A new study says that 50 is the perfect age to publish a novel if you want the book to become a best-seller. According to research done by the website Lulu, more authors have success at that age than any other. The researchers came to their conclusion by looking at the average age of the 350 writers who made it to the top of the hardcover fiction section of the New York Times Bestseller List from the years 1955 to 2004. The number they came up with is 50.5 years.

"Unlike scientists or musicians, writers tend to mature with age," said Bob Young, the site's CEO.

Young says that the research was prompted by the suspicion that the optimum age for writers is much higher than many people assume.

This news article was fascinating from the perspective of the Chiron cycle. The Chiron Return occurs about every 50 years, a reliable measurement despite its elliptical orbit throughout the years before the Return. After the powerful, undeniable time of the Uranus opposition at about age 42 and then the accumulated semisquare arc a couple of years later, life has changed dramatically. Marriages may fail or new ones begin. Early retirements occur or a career shift is made. Children leave the home to begin on their own. In other words, any manner of significant life change may occur.

At age 50 we are ready for a different kind of change… a different pace of change and a different kind of creativity. At this age, change isn’t so much a life imperative as it is an inner voice that has a deep longing to be heard.

Rollo May’s The Courage to Create remains the seminal work on the nature of creativity, a beautiful book I reference in Chiron: Facilitator of Destinies. In The Courage to Create, May writes of imagination as the fountainhead of human experience and discusses the creative impulses that require liberation. (Chiron leaving behind Saturn, symbolically, as it reaches for Uranus.)

When May looks for the source of creative courage he revisits the myth of Chiron for illumination. He then examines the centaur’s role in freeing Prometheus from his bondage. "…This tells us," writes May, "that the riddle…is connected with the problem of death."

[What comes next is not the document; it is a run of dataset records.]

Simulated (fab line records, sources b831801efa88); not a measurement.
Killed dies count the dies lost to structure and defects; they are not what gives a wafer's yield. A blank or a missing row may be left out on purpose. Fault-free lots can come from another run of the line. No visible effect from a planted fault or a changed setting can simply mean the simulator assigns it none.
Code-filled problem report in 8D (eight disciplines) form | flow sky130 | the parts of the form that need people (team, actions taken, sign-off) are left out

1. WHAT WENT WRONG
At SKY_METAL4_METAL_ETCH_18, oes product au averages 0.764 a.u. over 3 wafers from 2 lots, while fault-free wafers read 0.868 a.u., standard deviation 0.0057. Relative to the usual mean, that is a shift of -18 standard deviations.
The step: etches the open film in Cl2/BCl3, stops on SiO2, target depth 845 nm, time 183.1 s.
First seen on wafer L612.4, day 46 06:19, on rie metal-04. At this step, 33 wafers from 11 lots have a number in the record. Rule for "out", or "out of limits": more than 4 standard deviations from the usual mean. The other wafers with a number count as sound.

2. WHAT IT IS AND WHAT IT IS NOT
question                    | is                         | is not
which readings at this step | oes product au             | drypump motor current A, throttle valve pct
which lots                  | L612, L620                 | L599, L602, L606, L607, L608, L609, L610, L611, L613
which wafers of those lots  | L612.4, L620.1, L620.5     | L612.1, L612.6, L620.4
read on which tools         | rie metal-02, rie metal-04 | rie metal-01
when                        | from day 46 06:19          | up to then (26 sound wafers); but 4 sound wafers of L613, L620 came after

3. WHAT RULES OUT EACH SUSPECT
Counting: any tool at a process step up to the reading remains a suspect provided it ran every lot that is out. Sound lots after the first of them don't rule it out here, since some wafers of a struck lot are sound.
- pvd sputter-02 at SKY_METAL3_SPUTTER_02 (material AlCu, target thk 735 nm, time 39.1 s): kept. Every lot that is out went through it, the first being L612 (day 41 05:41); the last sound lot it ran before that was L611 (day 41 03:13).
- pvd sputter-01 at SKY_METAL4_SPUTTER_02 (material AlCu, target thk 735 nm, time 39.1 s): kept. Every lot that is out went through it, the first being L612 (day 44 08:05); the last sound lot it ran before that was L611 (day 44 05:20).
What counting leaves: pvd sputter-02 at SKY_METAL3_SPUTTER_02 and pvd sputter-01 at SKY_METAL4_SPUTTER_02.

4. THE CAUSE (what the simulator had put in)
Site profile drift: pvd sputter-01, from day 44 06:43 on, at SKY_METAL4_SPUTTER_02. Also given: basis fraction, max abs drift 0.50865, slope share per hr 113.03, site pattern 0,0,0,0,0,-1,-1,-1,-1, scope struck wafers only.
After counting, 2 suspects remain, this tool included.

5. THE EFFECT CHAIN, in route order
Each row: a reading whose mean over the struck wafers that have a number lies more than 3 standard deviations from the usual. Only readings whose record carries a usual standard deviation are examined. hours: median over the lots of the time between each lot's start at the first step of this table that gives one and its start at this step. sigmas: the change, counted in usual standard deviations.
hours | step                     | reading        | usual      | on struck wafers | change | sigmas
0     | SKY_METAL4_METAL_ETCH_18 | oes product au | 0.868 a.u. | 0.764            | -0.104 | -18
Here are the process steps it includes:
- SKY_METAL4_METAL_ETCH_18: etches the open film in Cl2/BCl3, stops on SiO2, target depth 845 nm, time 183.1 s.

It is our very struggle to resist death that defines our creative struggle. Our creative seed sprouts on the vine of a desperately sought immortality.

In fact, this theme is central to the world’s oldest recorded myth, The Epic of Gilgamesh, dating back to the time of King Gilgamesh of Uruk (c. 2,700 BC). Horrified by his best friend’s death and the prospect of his own demise, Gilgamesh undertakes a quest for immortality which brings him to the abode of Utnapishtim, a virtuous man who obeys the gods and was saved by them from the Great Flood. Utnapishtim puts Gilgamesh to various tests which he fails and eventually sends him away, assuring him that he cannot escape death. A humbled Gilgamesh returns to Uruk and orders his story to be inscribed in stone.

As age 50 comes along, what story will we inscribe on our own personal stone? What narrative are we ready to share, what legacy are we ready to give form? At this age, this kind of creativity is birthed meaningfully from old wounds that no longer serve a purpose in our life, other than to hold us back. Some of us find a deeper spiritual expression, like poet Leonard Cohen did, releasing a book of 50 poems that read more like psalms. Some of us reconcile with estranged family members or simply begin to journal our thoughts to make sense of our life story.

Overall, the Chiron Return is an impressive time frame of self-expression, to bring closure to chapters of our lives that no longer need to be read, save in a reflective mode that serves to instruct the future. "The problem of death," as May writes, is partially not enough concern and focus on life…to experience the liberation of self (Uranus).

We do not need to be best-selling writers to share our narrative but we do need to be plugged into life, actively engaged and willing to be authentic along this deeply personal journey.